“Cul de sac” is just a fancy way to say “dead end.”
As everyone knows, it’s the preferred street type in modern suburbia: a dead-end street with an asphalt “bulb” at the end of it, around which sit maybe half-a-dozen basically identical houses. The cul de sac discourages connectivity between streets and neighborhoods (which is actually part of the reason some people like it). It is perhaps the single-biggest factor in the stultifying, isolating character of so many suburbs and subdivisions.
And they’re even more damaging in urban settings.
In my neighborhood, some of the worst problems with crime and illicit activity tend to be centered around cul de sacs. There are only three in the entire neighborhood, and it’s no coincidence that those are the only streets around here where I think I would feel unsafe if I found myself there at night.
This is all completely predictable and utterly logical. As I mentioned before, cul de sacs eliminate through traffic, which many suburbanites regard as an unalloyed good: this way, there are no speeding maniacal drivers threatening their children when they play outside, and everyone who drives by generally has a legitimate reason to be there. People who don’t belong, stand out.
As it turns out, it is precisely those qualities that make urban cul de sacs ideal places for criminals to conduct their business. There are no random cars driving by to inadvertently shine their headlights on a drug deal. Decent people learn very quickly to stay away from those streets after dark, so criminals know that just about anybody heading their way is probably a customer (or perhaps a rival, but that’s another matter altogether). Broken streetlights go unrepaired for longer, because the kind of person who reports that sort of thing isn’t around when the streetlights are supposed to be working.

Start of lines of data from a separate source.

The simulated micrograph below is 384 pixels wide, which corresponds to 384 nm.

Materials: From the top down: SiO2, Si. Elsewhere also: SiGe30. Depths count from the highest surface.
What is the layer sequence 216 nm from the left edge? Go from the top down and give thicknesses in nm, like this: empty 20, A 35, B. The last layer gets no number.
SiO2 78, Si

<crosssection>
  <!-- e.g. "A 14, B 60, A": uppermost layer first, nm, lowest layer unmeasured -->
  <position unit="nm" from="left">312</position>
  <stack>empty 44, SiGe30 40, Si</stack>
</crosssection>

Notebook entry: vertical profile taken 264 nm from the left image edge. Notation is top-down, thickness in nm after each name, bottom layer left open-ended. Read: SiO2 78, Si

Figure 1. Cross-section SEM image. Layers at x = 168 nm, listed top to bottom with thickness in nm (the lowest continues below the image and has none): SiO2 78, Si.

This is one of the trickier issues that I’d like to see the neighborhood plan address. But honestly, I’m not sure how it would. For one thing, one of those cul de sacs is actually a fairly recent creation – my understanding is that it was built as a way to prevent speeding through the neighborhood by preventing people from racing northward from downtown or the interstate. Another one would have to connect to the street grid at what is already a very awkward intersection, and would therefore be a traffic engineering challenge as well.
Still, there is only so much the overtaxed police department and our understaffed neighborhood association crimewatch can do. If it takes physically rerouting a couple of streets to discourage criminals from taking up residence in our neighborhood, then I think we should at least seriously consider it.
What do you think? How would you address the problem of cul de sac crime?